All I know is that my family was part of the constant stream of refugees fleeing the country in search of safety. We wanted to live. So we had to leave.
People in Zambia did not want us there. They would shout at us in the streets, “Go back to your country! Why are you here?” Kids would insult me and my siblings at school, even throwing rocks, shouting, “You don’t belong here!”
We did not belong, but we had nowhere else to go.
My parents found a cheap one-room house for us, which was better than our tent made from plastic sheets we’d had at the refugee camp when we first arrived. Still, it was cramped—me, my two younger brothers, and two older sisters plus my parents meant eight people sleeping in one small room. We did not mind—it was much better than sleeping in the bush back in the Congo. Everything we had was better by comparison than what we’d left. My father kept saying it was temporary—he and my mother were saving for a bigger place.
In this new place, I could go to school for the first time ever. I was eleven. I started in grade three, and I was so much older and bigger than everyone else that all the other students laughed at me. I spoke no English and very little Nyanja, the local language in Zambia. Kinyarwanda, what we spoke in the Congo, was the only language I knew. Still, I understood the insults. The other kids knew I was a refugee. Like the people in the streets, they, too, would say, “Go back to the Congo! You don’t belong here!”
Some of my teachers were mean as well, but a few supported me. They’d say, “You’ll learn; it just takes time.”
I was in third grade for two years. It was hard to make friends. My mom knew I was having a hard time at school. She, too, was having difficulty communicating. She got up every day and set up her table in our neighborhood and sold the things she grew and made to support our family. People would say horrible things to her or not want to pay. There was so much hatred. It reminded her of the Congo, what we had left behind. But where else could we go?

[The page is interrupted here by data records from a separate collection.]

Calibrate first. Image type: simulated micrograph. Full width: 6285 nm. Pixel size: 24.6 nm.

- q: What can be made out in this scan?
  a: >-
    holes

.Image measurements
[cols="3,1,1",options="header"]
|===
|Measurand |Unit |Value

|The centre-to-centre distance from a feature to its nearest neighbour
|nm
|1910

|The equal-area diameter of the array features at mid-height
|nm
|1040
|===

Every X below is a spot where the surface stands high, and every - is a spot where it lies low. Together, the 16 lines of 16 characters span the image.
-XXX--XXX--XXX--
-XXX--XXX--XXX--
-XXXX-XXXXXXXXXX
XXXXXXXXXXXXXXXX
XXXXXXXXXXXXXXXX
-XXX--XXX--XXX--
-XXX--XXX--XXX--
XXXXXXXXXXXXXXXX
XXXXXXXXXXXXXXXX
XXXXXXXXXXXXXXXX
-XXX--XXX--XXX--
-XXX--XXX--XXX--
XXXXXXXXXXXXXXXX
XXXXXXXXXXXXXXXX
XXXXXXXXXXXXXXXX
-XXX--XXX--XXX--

So whenever I said, “I’m not going to school today. The kids keep laughing at me; I can’t take it,” she would respond, “This is your life. Not theirs. Ignore them and focus on what you want.”
What my mother wanted most was a better life for her family. She used to pray out loud, Dear Lord, you can take my life as long as my children are safe. We were still living at a refugee camp when she heard we could apply for refugee visas through the UNHCR. So when we moved to Lusaka, she found the office there and started the application process. She was told that it could take years. She was willing to wait.
We had no idea how long we would have to wait, but we did know we were not safe. We had already been attacked several times. Men wearing masks had robbed my mother one evening as she packed up her stand. Another time, they threatened my father, saying, “You had better leave, or we will kill you!” Resentment was brewing because my parents were making a decent living. We were not sure who those masked men were—they could’ve been from Zambia or the Congo.
One evening, we heard a commotion outside our house. More than ten men with machetes and knives had circled the building. Some banged on our door. There were robbers in Africa who would break into your house to steal stuff, but this was different.
My mother and father had heard of these vigilante mobs terrorizing refugees, and now one was outside our home.
I was twelve and paralyzed with fear. My siblings and I huddled in the corner as my mother shouted, “Do not take my children. If you must take someone, take me!” They attacked her first, dragging her from our hut into the street. My father tried to fight back as my siblings screamed and cried, begging them to stop. Then they turned on my father.
My mother died in front of us that day. The most painful memory for me is that she was left naked, something to this day I still can’t understand. We thought my father had died as well. We watched as he was stabbed in the head several times.
We went to go live with our older brother. We were in shock. At first, we thought both of our parents were gone. But after some days, the doctor told us that our father was alive.
A miracle.
The police came to interview us. They said they were looking for our mother’s killers, but no one was ever charged. We didn’t follow up because we were undocumented, which means technically we were not allowed to be in Zambia. We had no rights. We also had no mother. Or a home. I dropped out of school to help care for my father.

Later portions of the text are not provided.